# ATEK Demo 2: ATEK Data Store
In Demo 1 (TODO: add link here), we showed how to preprocess Aria data sequences into WebDataset (WDS) files, which can later be loaded directly into PyTorch DataLoaders. However, preprocessing large datasets are time- and resource-consuming. Hence ATEK provides users with a **ATEK Data Store**, where users can directly download preprocessed Aria datasets, completely skipping the preprocessing step. 

This demo walks through the steps for accessing datasets on ATEK Data Store. Here, we use preprocessed AriaDigitalTwin dataset as an example. See link for full list of datasets on ATEK Data Store. (TODO: add link to wiki page)



In [None]:
import faulthandler

import logging
import os
from logging import StreamHandler
import numpy as np
from typing import Dict, List, Optional
import torch
import sys
import subprocess
from tqdm import tqdm

from atek.viz.atek_visualizer_base import NativeAtekSampleVisualizer
from atek.data_loaders.atek_wds_dataloader import (
    create_native_atek_dataloader
)
from atek.util.file_io_utils import load_yaml_and_extract_tar_list
from omegaconf import OmegaConf

faulthandler.enable()

# Configure logging to display the log messages in the notebook
logging.basicConfig(
    level=logging.INFO,
    format='%(asctime)s - %(levelname)s - %(message)s',
    handlers=[
        logging.StreamHandler(sys.stdout)
    ]
)

logger = logging.getLogger()

### Set up data and code paths

In [None]:
# data_dir = os.path.join(os.path.expanduser("~"), "Documents", "projectaria_tools_adt_data/")
data_dir = "/home/louy/Calibration_data_link/Atek/2024_08_05_DryRun"
atek_src_path = os.path.join(os.path.expanduser("~"), "atek_on_fbsource")
viz_conf = OmegaConf.load(os.path.join(atek_src_path, "atek", "configs", "obb_viz_new.yaml"))

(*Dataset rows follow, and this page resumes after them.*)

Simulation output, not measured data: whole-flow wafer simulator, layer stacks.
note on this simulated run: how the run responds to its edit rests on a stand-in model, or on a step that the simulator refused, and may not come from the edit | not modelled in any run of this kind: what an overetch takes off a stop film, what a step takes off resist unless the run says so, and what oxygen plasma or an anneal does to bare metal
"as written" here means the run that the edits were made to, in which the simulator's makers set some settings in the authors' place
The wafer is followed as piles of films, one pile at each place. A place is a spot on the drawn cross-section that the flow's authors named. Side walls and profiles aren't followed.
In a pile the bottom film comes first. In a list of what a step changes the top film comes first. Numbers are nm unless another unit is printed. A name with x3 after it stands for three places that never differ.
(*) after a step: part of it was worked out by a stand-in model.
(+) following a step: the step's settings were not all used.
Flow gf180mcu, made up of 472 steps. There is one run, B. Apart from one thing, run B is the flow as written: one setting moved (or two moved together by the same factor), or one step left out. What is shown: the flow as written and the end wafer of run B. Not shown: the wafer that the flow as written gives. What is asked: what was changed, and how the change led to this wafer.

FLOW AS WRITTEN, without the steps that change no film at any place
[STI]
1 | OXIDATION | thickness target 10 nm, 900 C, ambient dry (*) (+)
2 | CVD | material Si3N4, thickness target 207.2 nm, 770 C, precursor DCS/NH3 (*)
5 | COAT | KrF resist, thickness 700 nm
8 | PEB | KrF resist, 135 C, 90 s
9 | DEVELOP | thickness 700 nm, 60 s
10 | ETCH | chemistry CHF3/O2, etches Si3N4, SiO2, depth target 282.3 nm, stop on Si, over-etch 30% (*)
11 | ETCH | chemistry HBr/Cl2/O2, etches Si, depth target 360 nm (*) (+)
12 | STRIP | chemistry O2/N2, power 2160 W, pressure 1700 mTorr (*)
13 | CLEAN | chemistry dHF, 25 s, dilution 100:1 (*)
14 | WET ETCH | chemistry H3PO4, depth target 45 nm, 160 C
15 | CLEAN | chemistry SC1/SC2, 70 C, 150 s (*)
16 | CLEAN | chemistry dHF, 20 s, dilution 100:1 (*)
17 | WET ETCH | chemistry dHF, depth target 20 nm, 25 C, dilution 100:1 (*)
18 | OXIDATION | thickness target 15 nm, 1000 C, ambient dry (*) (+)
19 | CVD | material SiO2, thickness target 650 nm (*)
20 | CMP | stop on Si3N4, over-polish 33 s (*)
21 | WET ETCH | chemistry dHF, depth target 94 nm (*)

## Download and process ATEK data json file from ATEK Data Store
First, user can download `AriaDigitalTwin_ATEK_download_urls.json` file from ATEK Data Store. This json file contains the ATEK WDS information for preprocessed ADT data. (TODO: add link to download guidance). 

Now, users have 2 options to access the data: 
1. They can download (a selection) of WDS files to local. This is recommended for training.
2. They can also directly stream WDS files via their URLs. Because the URLs expire every 30 days, this is only recommended for small-scale local testing and exploration.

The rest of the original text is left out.